Optimization of adblock-lean

I need to retest everything with allowlist running again due to a testing mistake earlier on. I'll post the results later on.

This is handy for memory testing, and I have coreutils-sleep installed to use resolution eg 0.1 secs instead of busybox minimum 1s

minmem=$(grep MemAvailable /proc/meminfo | awk '{print $2}'); wh
ile true; do clear; memavail=$(grep MemAvailable /proc/meminfo | awk '{print $2}
'); if [ "$memavail" -lt "$minmem" ]; then minmem=$memavail; fi; echo "Current:
$memavail"; echo "Minimum: $minmem"; sleep 0.1; done

Compression enabled, no allowlist:
Total processing time inc dnsmasq restart: 1m7s
Dnsmasq restart time: 27s
Min available memory during 2nd, 3rd etc run: 253,000 kB
Available memory after dnsmasq restart: 299,000 kB

Compression disabled, no allowlist
Total processing time inc dnsmasq restart: 58s
Dnsmasq restart time: 27s
Min available memory during 2nd, 3rd etc run: 217,000 kB
Available memory after dnsmasq restart: 280,000 kB

1 Like

As you can see, huge memory savings with compression enabled, with only a small performance impact during processing.

Compression enabled, using allowlist:
Total processing time inc dnsmasq restart: 1m17s
Dnsmasq restart time: 27s
Min available memory during 2nd, 3rd etc run: 244,000 kB
Available memory after dnsmasq restart: 294,000 kB

Compression disabled, using allowlist
Total processing time inc dnsmasq restart: 1m8s
Dnsmasq restart time: 27s
Min available memory during 2nd, 3rd etc run: 216,000 kB
Available memory after dnsmasq restart: 280,000 kB

1 Like

Huge and small are relative terms. 40MBs is a lot when you have 256MB, but negligible if you have 1GB. And that 9s saving makes 13% of 1m7s. So in some cases also not bad IMO. Everything considered, compressing by default is a good choice.

1 Like

This is true, good point. But yes definitely enable by default.

And also, everything appears to be working as intended in this PR

1 Like

@Wizballs also which lists were you testing with? Maybe i can infer something about used memory per downloaded byte from that. I've made a script which tries to do memory use profiling with /usr/bin/time but the results I'm getting seem way off. Like 8-9 used bytes per downloaded byte.

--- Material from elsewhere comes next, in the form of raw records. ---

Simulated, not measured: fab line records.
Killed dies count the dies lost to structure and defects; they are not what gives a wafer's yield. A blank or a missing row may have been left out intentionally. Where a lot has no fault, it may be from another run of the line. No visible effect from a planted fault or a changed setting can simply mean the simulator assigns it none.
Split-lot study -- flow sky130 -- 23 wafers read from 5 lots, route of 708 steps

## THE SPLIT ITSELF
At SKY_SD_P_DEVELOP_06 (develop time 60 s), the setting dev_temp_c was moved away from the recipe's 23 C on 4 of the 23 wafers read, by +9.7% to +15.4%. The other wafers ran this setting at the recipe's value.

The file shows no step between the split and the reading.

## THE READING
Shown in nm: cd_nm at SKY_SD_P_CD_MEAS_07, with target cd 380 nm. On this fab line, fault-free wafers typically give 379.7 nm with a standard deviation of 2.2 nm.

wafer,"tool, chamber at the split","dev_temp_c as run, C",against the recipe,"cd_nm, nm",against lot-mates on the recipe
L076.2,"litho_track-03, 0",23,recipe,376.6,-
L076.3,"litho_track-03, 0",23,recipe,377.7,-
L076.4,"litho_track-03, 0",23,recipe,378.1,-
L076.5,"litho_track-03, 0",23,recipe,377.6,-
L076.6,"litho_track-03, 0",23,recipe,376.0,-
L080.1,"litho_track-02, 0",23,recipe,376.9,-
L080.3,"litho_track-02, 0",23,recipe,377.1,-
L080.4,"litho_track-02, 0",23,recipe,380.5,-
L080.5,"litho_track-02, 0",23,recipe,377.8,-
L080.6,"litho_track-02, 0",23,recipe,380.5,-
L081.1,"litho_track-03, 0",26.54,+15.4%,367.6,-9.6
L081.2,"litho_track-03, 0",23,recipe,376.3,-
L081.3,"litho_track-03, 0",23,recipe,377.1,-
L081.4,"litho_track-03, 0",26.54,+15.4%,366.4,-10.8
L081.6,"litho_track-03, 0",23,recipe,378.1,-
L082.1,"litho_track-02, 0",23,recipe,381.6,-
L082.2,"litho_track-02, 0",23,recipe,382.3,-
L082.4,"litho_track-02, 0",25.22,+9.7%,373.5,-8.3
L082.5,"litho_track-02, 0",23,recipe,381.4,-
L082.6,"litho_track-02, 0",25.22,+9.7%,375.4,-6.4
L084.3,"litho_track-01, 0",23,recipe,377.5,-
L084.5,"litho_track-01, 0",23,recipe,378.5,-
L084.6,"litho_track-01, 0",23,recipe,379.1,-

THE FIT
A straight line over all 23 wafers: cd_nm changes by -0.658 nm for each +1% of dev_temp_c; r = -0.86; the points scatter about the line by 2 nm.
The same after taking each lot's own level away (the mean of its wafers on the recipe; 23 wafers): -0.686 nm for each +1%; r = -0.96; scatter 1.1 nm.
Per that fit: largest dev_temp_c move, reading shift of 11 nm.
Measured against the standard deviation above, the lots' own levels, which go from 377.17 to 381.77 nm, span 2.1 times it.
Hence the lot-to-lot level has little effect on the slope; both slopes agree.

Curious to try profiling with this.

1 Like

I use Hagezi pro (4.4MiB) and tif (19.8MiB)

1 Like

I think the PR is ready to merge?

Also another idea I had is to have a standard selection of list names which adblock-lean will understand, with a new option like "standard_lists", where you could put values like "hagezi_tif hagezi_pro hagezi_medium_tif" etc. These would be automatically translated to URLs. In addition, keep the current options "blocklist_urls" and "allowlist_urls" but change their names to "custom_blocklist_urls" and "custom_allowlist_urls". Would probably make it easier for the user to set it up.

1 Like

Sure thing. Merged!

1 Like

I was about to report that processing time jumped by ~20s, but I realise this is just including restarting dnsmasq:

Restarting dnsmasq.
Waiting for dnsmasq initialization.
Restart of dnsmasq completed.

Processing time for blocklist generation and import: 1m:21s.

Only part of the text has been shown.